Michael J Wright Archive Documentation

Fedora Backend Update Runbook

This guide captures the repeatable process for upgrading the Fedora Repository container that powers the Michael J Wright archive. Follow it end-to-end whenever a new fcrepo/fcrepo:<version>-tomcat9 image is released.


1. Discovery & Change Control

  1. Subscribe to Fedora release announcements (GitHub releases or mailing list).
  2. When a new release is announced, record the change request in the roadmap backlog with:
    • Fedora version
    • Release notes link
    • Planned deployment window
    • Potential downstream impacts (metadata, RDF models, storage requirements).
  3. Assign an owner and confirm the staging and production dates.

2. Preflight Checks

  1. Review release notes for schema changes, migrations, or deprecations.
  2. Confirm compatibility with the current Postgres version and Tomcat base image.
  3. Update observability plans:
    • New metrics to scrape
    • Log format changes
    • Health endpoint adjustments.
  4. Notify stakeholders (curators, partner institutions) of the planned maintenance window.

3. Backup Strategy

  1. Pause ingest jobs and integrations.
  2. Snapshot the running volumes:
    $timestamp = Get-Date -Format 'yyyyMMdd-HHmmss'
    docker run --rm -v postgres_data:/var/lib/postgresql/data `
      -v (Resolve-Path './backups'):/backup alpine `
      sh -c "cd /var/lib && tar czf /backup/postgres_$timestamp.tgz postgresql"
    
    docker run --rm -v fcrepo_data:/data `
      -v (Resolve-Path './backups'):/backup alpine `
      sh -c "cd / && tar czf /backup/fcrepo_$timestamp.tgz data"
    
  3. Verify archives and move them to offsite storage.
  4. Document backup locations in the change request.

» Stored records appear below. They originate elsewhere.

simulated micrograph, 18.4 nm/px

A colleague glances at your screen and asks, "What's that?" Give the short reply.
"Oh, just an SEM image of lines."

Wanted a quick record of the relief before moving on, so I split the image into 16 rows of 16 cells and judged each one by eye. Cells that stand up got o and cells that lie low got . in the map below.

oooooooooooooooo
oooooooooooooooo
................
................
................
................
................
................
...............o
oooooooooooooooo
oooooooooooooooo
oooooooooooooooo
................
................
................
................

4. Staging Environment Validation

  1. Update the Fedora image tag in staging (docker-compose.override.yml or environment variable) to the new release.
  2. Pull the image and restart staging services:
    docker compose pull fcrepo
    docker compose up -d fcrepo
    
  3. Run smoke tests:
    • Fedora REST API CRUD checks (create → read → delete test resources)
    • SPARQL queries, custom integrations, ingestion tool dry runs
    • Authentication via Cloudflare Worker.
  4. Monitor logs (docker compose logs -f fcrepo) for warnings or migration output.
  5. Validate dashboards in Grafana and confirm Prometheus scrape success.
  6. Capture sign-off in the change request once staging passes.

5. Production Deployment

  1. Schedule the maintenance window and notify stakeholders.
  2. Freeze ingest pipelines and ensure backups are current (repeat section 3 if needed).
  3. Update the production FEDORA_IMAGE value or docker-compose.yml tag to the new release.
  4. Redeploy using the automation script:
    pwsh -ExecutionPolicy Bypass -File .\quickstartdockerandcloudflared.ps1 -ForceRestartTunnel
    
  5. Watch logs in real time and verify Fedora starts cleanly.
  6. Run the production smoke test suite (API checks, ingestion dry run, Worker proxy test).
  7. Once healthy, lift the ingest freeze and inform stakeholders the system is live.

6. Post-Deployment Tasks

  1. Update docs/development-roadmap.md and changelog with the new version.
  2. Rotate any credentials exposed during testing (for example, temporary service accounts).
  3. Archive logs and metrics snapshots from the deployment window for audit.
  4. Close the change request with:
    • Start/end time
    • Validation steps performed
    • Any follow-up actions.
  5. Schedule a quick retrospective if incidents occurred.

7. Automation Opportunities

Keeping this runbook updated ensures every Fedora upgrade is predictable, auditable, and recoverable.